My wife, Kathy, decided that since it was a couple of days before Christmas, we should have a special treat. We’ve done a fair amount of cooking with tea, especially matcha (you can browse through some of the recipes here), and we have a brand-new peppermint matcha at the shop, so she decided to do a quick and easy matcha fudge.

It’s a white chocolate bakeless recipe; Kathy calls it “cheater” fudge.

Ingredients

  • 16 oz white chocolate
  • 1 ten-oz (300 ml) can of sweetened condensed milk
  • A pinch of salt
  • 2 tsp unsweetened matcha (we used the Maghreb Mint from Phoenix Pearl)
  • 1/2 cup of chopped unsalted almonds

Process

  1. Combine the white chocolate and condensed milk in a double boiler over simmering water (a microwave works too). Stir regularly and make sure everything is completely melted.
  2. Stir in the matcha and pinch of salt. Blend it very thoroughly and make sure there are no little patches of dry matcha powder left.
  3. Once it’s completely smooth, pour into a greased 8×8 inch baking dish.
  4. Sprinkle the nuts over the top, and press them down gently to make sure they’re well attached.
  5. Chill overnight in the fridge, (at least three hours) and then cut into small pieces (about 1″ to 1-1/2″ square)

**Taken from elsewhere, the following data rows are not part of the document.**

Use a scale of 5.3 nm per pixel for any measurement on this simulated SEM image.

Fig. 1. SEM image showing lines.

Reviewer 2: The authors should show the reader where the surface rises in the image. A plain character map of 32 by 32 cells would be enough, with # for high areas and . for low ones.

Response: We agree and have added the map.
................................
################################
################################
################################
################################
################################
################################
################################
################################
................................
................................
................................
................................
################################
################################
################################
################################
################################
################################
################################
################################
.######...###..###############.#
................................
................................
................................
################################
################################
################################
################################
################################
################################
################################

You can use this same process with other flavored matcha, although you probably won’t want to use sweet matchas designed for lattes.

Curing your mate gourd


Photo courtesy of Avii | Dreamstime.com

If my article about yerba mate inspired you to try the traditional South American method of drinking yerba mate, you’ll need to get yourself a mate gourd.

As a reminder, it’s pronounced MAH-tay, it’s spelled “mate” in Spanish, and often spelled “maté” in English as a hypercorrection to differentiate it from the English word “mate.”

You can find mate gourds in many tea shops and just about any place that sells loose-leaf yerba mate. There are zillions of online sources as well, but if you like being able to see the actual gourd you’ll be buying, you’ll probably end up in a brick-and-mortar shop.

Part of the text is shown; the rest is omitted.